The tropics are at latitudes 23.5 degrees north and 23.5 degrees degrees south.

They include all zones on Earth where the Sun contacts a point directly overhead at least once during the solar year (which is a subsolar point). Thus the maximum latitudes of the tropics have the same value positive and negative. Likewise, they approximate, due to the earth not being a perfect sphere, the “angle” of the Earth’s axial tilt. The “angle” itself is not perfectly fixed due chiefly to the influence of the moon, but the limits of tropics are a geographic convention, being an averaged form, and the variance is very small.

The tropics include the Equator and parts of North America, South America, Africa, Asia, and Australia.

The tropics account for 40% of Earth’s surface areaand contain 36% of Earth’s landmass and are home to about a third of the world’s people.

They receive sunlight that is more direct than the rest of Earth and are generally hotter and wetter.

Many features combine to make up the diverse climates of the Tropics. It is a warm region – mean annual temperatures exceed 20°C almost throughout the Tropics, except at high elevations, and exceed 25°C in many parts of the tropical zone.

The tropical zone encompasses some of the wettest locations on Earth, as well as some of the world’s driest deserts.

It also includes some of the world’s communities most vulnerable to natural disasters – population pressures drive settlement of flood or drought prone areas, and less developed countries lack the resources to create resilience to extremes of climate.

The tropical zone is also characterised by consistent warmth and very small day-to-day temperature fluctuations.

While tropical climates are characterised by small variations in temperature, they include an immense variety of rainfall regimes.

The amount of rain a region gets in the tropics directly affects which plant and animal species live there. The baobab tree thrives in the arid tropics of Africa, for instance. The baobab stores water in its huge trunk. On the other extreme is the rainy island of Sri Lanka in the Indian Ocean. Sri Lanka gets enough precipitation to support 250 species of frogs.

The word “tropics” comes from Greek tropos meaning “turn”, because the apparent position of the Sun moves between the two tropics within a year.

The word “Tropical” specifically means places near the equator. The word is also sometimes used in a general sense for a tropical climate, a climate that is warm to hot and moist year-round.

This includes tropical rainforests with lush vegetation. However, there are mountains in the tropics that are anything but “tropical” in this sense, with even alpine tundra and snow-capped peaks, including Mauna Kea, Mt. Kilimanjaro, and the Andes as far south as the northernmost parts of Chile and Argentina. Places in the tropics which are hot and dry include the Atacama Desert, Sahara Desert, Central Africa, most parts of Western Africa and Northern Australian Outback.

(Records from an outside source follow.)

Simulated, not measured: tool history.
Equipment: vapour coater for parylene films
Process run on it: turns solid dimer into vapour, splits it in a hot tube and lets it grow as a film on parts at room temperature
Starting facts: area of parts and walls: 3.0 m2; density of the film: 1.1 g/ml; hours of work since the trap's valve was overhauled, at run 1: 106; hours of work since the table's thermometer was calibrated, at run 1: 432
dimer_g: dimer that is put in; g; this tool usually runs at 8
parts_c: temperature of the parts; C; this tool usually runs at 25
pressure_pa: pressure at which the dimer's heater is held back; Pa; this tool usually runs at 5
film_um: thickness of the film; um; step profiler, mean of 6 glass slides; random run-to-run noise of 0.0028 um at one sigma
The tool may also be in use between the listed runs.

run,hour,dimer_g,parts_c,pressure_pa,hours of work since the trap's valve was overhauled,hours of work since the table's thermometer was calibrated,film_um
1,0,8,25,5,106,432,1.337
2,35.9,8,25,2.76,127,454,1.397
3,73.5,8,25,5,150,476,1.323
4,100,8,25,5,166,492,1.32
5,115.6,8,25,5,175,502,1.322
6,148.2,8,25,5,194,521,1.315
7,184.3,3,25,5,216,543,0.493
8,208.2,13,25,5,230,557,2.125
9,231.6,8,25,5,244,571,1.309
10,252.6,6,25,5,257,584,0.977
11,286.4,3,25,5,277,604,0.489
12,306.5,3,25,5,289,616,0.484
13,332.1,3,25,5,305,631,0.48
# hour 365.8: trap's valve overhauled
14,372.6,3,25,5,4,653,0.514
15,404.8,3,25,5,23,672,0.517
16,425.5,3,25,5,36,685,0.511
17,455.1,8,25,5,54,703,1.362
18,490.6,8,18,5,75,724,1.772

People in some tropical places call their seasons “dry”/”hot” and “rainy”/”wet”, especially where the seasons are made by monsoons. Tropical cyclones form in tropical ocean areas, and some move from there into the temperate zone. Tropical plants and animals are native to the tropics or the Torrid zone.

Tropicality refers to the image that people outside the tropics have of the region. It encompassed two images. One, is that the tropics represent a ‘Garden of Eden’, a heaven on Earth, a land of rich biodiversity – aka a tropical paradise. The alternative is that the tropics consist of wild,
unconquerable nature. The latter view was often discussed in old Western literature more so than the first. Evidence suggests over time that the view of the tropics as such in popular literature has been supplanted by more well-rounded and sophisticated interpretations.